SAO PAULO — Brazil’s government said on Wednesday it will invest $75 million to upgrade the BR-319 highway that cuts through the Amazon rainforest, and announced a new environmental protection plan aimed at limiting the project’s impact on the world’s largest tropical forest.
President Luiz Inácio Lula da Silva, speaking at a ceremony in Amazonas state, said the road would be “the most modern in the world” from an environmental standpoint. “Any foreigner who comes here to weigh in on the climate issue, we will show what we’ve done here,” Lula said, according to the Associated Press. Environment Minister João Paulo Capobianco accompanied the president at the event.
The BR-319, inaugurated in 1976, runs for hundreds of miles through the rainforest, linking the northern states of Amazonas and Rondonia to the rest of Brazil. The highway remains largely unpaved and reaches Manaus, a city of more than 2 million people. The road follows the Madeira River, a major Amazon tributary that has suffered from prolonged droughts disrupting cargo and passenger transport.
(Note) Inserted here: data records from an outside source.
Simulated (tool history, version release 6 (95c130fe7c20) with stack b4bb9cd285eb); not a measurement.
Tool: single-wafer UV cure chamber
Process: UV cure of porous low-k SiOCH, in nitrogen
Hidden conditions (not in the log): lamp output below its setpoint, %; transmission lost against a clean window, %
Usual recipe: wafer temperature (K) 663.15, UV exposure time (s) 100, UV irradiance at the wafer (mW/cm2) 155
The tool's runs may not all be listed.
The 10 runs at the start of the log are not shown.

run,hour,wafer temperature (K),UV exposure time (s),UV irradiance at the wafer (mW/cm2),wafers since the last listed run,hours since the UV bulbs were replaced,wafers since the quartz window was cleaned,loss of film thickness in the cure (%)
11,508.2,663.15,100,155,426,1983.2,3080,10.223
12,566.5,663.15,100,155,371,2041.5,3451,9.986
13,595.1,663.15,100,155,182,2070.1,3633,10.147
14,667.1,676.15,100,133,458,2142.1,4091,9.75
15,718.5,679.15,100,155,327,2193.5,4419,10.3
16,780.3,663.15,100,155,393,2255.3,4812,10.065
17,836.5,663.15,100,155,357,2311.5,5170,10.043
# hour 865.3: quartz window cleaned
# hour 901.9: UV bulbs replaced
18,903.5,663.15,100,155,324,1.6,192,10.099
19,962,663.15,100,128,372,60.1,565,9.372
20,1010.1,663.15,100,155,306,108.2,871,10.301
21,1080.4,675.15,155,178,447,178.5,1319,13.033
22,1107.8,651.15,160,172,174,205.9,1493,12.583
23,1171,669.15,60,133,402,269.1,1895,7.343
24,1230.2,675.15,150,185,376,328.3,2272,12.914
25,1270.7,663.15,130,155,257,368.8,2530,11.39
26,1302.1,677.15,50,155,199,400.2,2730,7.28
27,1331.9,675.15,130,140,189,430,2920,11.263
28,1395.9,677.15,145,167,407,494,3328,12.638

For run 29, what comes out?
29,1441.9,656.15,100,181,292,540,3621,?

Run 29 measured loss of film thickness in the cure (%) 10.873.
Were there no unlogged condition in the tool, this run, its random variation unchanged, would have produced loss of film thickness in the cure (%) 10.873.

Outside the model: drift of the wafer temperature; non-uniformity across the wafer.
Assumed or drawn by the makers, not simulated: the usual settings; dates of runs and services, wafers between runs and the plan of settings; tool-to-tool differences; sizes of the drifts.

Environmental groups have warned that paving the highway would accelerate deforestation, opening remote stretches of forest to illegal logging, cattle ranching and land speculation, and worsen climate change. The Lula administration’s decision to pair the road investment with environmental safeguards appeared aimed at countering those concerns, though specifics of the plan were not immediately disclosed.
The highway project has been a recurring flashpoint in Brazil’s struggle to balance economic development with protection of the Amazon. Lula, who returned to the presidency in 2023 pledging to defend the forest while also expanding infrastructure, said the environmental plan would make the road an international model.